The first effective spin injection method for silicon

Jul 17, 2007 12:17 GMT  ·  By
New ways of accomplishing the fundamental task of controlling and measuring the nuclear spin polarization in solid state devices
   New ways of accomplishing the fundamental task of controlling and measuring the nuclear spin polarization in solid state devices

All currently used electronic devices rely on electron charge to function and to transmit information. A new science, called spintronics, tries to switch to using their spin instead of charge, thus potentially continuing the miniaturization process that is rapidly approaching its physical limits with current technologies.

Spintronics is an emerging field that could be used to create incredibly efficient electron spin-based photonic devices, which in turn may be used to build, for example, computers with extraordinary capacities.

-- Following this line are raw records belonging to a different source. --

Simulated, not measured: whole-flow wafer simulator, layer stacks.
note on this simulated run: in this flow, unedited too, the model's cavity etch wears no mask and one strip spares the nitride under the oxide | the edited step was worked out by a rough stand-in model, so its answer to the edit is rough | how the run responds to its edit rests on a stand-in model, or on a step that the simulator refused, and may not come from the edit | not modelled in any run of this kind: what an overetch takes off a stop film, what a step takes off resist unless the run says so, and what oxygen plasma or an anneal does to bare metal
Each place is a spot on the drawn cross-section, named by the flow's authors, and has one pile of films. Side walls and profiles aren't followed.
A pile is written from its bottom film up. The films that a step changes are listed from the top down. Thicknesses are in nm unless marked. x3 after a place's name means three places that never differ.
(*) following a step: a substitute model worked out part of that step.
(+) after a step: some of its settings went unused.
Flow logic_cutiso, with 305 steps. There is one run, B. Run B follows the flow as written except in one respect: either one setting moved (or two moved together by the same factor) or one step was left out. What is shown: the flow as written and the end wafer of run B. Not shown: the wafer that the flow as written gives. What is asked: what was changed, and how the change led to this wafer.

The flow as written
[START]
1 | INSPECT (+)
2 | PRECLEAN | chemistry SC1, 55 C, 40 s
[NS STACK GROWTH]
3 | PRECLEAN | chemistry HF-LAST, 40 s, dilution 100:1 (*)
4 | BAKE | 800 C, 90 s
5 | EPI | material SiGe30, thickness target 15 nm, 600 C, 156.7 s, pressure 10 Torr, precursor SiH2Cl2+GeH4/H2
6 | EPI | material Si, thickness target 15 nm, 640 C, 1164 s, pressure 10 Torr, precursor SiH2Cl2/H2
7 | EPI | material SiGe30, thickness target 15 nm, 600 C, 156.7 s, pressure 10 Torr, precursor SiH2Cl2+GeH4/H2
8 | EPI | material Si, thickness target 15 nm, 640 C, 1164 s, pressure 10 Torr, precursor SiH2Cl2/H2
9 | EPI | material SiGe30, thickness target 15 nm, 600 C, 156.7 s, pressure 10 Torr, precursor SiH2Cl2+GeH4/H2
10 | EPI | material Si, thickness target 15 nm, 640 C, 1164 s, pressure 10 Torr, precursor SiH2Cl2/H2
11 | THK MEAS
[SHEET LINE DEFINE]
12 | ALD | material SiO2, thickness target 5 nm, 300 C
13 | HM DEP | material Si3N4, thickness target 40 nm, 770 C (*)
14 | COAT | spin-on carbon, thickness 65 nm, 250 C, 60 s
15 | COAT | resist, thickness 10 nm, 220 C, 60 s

Practical applications such as circuits based on spintronics are promising, but for now, this promise has not been fulfilled using conventional semiconductor materials, like silicon, as researchers are still trying to overcome some major problems, like the fact that single electrons can't be pinned down and their spin-orientation is not permanent.

The latest advancement in this field is the demonstration of the first efficient electrical spin injection into silicon, the semiconductor that governs all of our electronic industry. A group of researchers at the Naval Research Laboratory (NRL) have efficiently injected a current of spin-polarized electrons from a ferromagnetic metal contact into silicon.

This injection produced a large electron spin polarization in the semiconductor, meaning that this fundamental property of the electron, the spin angular momentum, could be used to store, retrieve and process information future applications.

For now, this method seems to work with silicon, in which spin polarization has been previously extremely hard to achieve and control. Producing efficient spin injection and transport in silicon is regarded as the "holy grail" of semiconductor spintronics and the news seems to be heading in the right direction.

It's the second time scientists were able to inject a current from a ferromagnetic metal, like an iron film, into silicon, to produce the long sought high electron spin polarization, an effect that should greatly facilitate the development of silicon-based spintronic devices.

Ian Appelbaum and Biqin Huang of the University of Delaware in Newark, US and Douwe Monsma of Cambridge NanoTech, Massachusetts, US, successfully demonstrated the first electrical injection of spin into silicon, in May, this year.